Friday, June 01, 2007

Not so fast ...

I am concerned, my flock. I fear that the natural order of things is in danger. Credible intelligence reports indicate that my parents have considered buying a device intended to slow down my eating. Perhaps they are well-meaning, but this simply will not do. As my extensive research has shown, a pug must eat each meal in 24 seconds or less to operate at peak efficiency.

Too fast, you say? Nonsense. As any capitalist pug knows, time is money. Every second wasted actually savoring my food is a second that I am not working on a sermon, healing the sick or collecting donations. Do you think I built the religious empire that is Pug Life Ministries -- complete with my astonishing two-figure annual income -- by stopping to smell the roses? No! I stop to smell the mailboxes, certainly, but that serves a purpose -- a purpose that I am sure my canine congregants are enlightened enough to understand.
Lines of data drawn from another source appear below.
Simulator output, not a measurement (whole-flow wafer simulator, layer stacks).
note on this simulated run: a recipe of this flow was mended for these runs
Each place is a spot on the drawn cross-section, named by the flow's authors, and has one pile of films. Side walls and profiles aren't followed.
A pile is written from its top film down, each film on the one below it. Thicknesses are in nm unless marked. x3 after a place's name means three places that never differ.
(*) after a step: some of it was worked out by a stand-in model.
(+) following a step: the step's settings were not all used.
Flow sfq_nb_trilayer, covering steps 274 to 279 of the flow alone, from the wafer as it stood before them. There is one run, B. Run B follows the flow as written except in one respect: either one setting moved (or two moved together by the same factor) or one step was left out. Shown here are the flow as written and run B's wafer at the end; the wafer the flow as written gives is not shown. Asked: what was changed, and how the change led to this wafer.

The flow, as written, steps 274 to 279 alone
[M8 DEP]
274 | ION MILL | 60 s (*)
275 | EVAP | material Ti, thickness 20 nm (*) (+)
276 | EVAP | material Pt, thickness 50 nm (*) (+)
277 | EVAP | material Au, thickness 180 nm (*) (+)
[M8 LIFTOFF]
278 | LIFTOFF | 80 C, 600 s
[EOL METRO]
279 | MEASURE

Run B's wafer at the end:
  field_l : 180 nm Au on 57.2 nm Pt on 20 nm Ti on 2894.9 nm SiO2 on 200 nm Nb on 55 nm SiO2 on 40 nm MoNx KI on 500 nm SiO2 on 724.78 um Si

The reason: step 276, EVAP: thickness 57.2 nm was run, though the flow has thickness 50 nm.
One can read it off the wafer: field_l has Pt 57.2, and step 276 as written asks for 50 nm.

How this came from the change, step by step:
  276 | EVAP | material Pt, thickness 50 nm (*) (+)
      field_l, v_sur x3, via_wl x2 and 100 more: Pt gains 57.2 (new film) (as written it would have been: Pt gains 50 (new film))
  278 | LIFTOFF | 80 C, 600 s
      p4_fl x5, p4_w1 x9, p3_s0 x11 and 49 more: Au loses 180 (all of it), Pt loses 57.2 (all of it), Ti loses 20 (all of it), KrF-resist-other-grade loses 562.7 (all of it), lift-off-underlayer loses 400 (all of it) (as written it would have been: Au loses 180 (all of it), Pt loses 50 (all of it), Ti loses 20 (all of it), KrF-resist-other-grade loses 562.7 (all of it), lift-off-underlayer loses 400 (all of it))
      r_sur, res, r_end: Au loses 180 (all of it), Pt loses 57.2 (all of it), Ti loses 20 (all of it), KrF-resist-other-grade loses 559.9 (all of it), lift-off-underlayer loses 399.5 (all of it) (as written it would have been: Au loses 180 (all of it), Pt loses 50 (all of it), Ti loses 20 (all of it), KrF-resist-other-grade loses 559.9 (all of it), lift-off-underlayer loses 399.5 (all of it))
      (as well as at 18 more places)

I must stay focused, with no distractions. When I dine, I dine. And let no human stand in my way.

7 comments:

TransplantedOkie said...

Pansy Pug (a potential harem member and proud member of the Sooner Nation) does not eat. She hoovers. And her girlish figure is the better for it!

Forest Dogs said...

That looks like a dog's torture, Ayatollah Mugsy! Can you bite those sticking out bits off?

Peace!

Anonymous said...

Well - since my recent bout of puggy pimples - I have been eating out of a glass bowl. Hence, I am saved from the spikes of food miss fortune.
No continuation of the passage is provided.